The Canadian Prairies; Driving the Yellowhead Highway to Yellowknife

How remiss and idle I have been.

I have, in accordance with the Way of Life, been wandering this summer, and notably through Canada. Having left Newfoundland and its unusual dancing, whizzed around the Cabot Trail, and I must say left that iconic drive completely underwhelmed, it was time to head west, and drive to Yellowknife in the Northwest Territories

Now the drive from Winnipeg to Yellowknife, some 3,000 kms of deeply predictably highway, can appear to be monotonous. This would be and unfortunate and slightly unkind observation as my friend, the CBC notable Laurie Hoogstraten pointed out. “Meditative is the word you are looking for, Max”, she intoned, “not dull at all”.

The meditative Prairies

She may have a point. The landscapes between here and there is not Alpine; it does, however offer some broad and extraordinary landscapes coloured by the changing sky, the crops and the periodic, brightly coloured farm building. Yellows, Blues, reds and the heavy and dominating black skies of a Prairie storm were all about, and with the wide open plains, visible in a 360° arc that completely encased our car.

The Yellowhead Highway is the main artery to the northwest, and it was on this wonderfully named road that we spent some 1,500 kms passing through the rolling fields of western Manitoba, the agricultural heartland of Saskatchewan (“easy to draw, hard to spell”), and the transitioning landscapes of Alberta.

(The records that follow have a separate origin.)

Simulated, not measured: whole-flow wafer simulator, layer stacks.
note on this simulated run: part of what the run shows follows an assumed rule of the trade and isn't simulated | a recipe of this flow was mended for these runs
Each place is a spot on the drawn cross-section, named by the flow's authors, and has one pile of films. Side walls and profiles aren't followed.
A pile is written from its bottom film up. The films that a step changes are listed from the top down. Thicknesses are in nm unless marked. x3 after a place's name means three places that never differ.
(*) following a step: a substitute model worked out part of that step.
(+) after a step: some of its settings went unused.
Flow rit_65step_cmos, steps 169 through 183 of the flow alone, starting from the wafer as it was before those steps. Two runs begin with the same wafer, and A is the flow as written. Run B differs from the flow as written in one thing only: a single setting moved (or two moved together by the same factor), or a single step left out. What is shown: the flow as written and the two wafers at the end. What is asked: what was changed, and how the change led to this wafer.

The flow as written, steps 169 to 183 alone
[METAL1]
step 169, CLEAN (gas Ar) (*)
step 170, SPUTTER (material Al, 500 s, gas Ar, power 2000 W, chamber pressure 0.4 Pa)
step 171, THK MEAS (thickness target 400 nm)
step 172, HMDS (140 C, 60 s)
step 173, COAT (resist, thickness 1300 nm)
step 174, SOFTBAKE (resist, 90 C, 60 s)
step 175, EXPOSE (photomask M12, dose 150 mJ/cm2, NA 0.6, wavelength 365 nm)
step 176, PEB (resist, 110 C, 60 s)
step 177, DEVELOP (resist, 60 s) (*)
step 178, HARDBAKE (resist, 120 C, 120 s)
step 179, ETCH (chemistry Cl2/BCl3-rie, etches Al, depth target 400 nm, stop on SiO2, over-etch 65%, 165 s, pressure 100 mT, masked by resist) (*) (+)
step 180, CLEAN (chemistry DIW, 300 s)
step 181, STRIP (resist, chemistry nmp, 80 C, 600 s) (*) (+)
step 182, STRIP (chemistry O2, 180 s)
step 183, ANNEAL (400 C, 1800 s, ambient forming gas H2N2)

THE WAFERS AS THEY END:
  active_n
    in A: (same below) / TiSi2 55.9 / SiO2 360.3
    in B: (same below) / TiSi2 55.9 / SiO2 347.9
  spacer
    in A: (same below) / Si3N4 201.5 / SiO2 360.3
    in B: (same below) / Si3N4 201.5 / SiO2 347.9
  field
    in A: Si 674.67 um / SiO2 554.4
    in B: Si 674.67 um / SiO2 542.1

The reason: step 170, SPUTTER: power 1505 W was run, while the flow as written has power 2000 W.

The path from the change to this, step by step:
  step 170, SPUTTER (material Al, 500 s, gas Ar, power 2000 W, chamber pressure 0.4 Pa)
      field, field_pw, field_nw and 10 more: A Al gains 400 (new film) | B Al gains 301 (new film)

Farm implements for sale in such numbers; massive, insect-like machines with purposes city-dwellers could only presume lined the side of the highways as we passed through the Prairie farming towns. Endless fields of brightly coloured canola, herds of sunflowers and the rising tide of wheat that would eventually be taken in the early fall. All of this agriculture was quite overwhelming, and visually delightful.

While at first glance, the road was long, straight and scarcely undulating, it was impossible not to feel the overwhelming sense of community that imbues life on the sharp end of production. It is, after all, these men and women living their lives in a thousand  Dog Rivers that feed us all. Trains, three kilometres long, as they passed by one at a level crossing, gave ample time to ponder their cargoes, destinations and the extraordinary process by which seed, water and sun can create billions of tons of produce to be shipped to every corner of the earth.


And once free, and ready to move on, we reached Saskatoon, the slightly quirky and rather pretty city that houses the University of Saskatchewan and straddles the South Saskatchewan River in the centre of the prairie. It is a welcome break, although it was raining so much its charms were mostly washed away, but there are several very good restaurants in town, and the opportunity was taken to celebrate my cousin Jude’s Marker Birthday in some style.

She, my cousin, was it must be said, quite overwhelmed with the available space of the prairie, the relative emptiness of the roads, the sheer quantity of farmland, the mysterious stick-insect-machines that seemed to be so popular, the proliferation of pick-up trucks, the rather unappealing urban-planning represented to us as we drove, grain elevators, and Corner Gas (to which we inevitably introduced her).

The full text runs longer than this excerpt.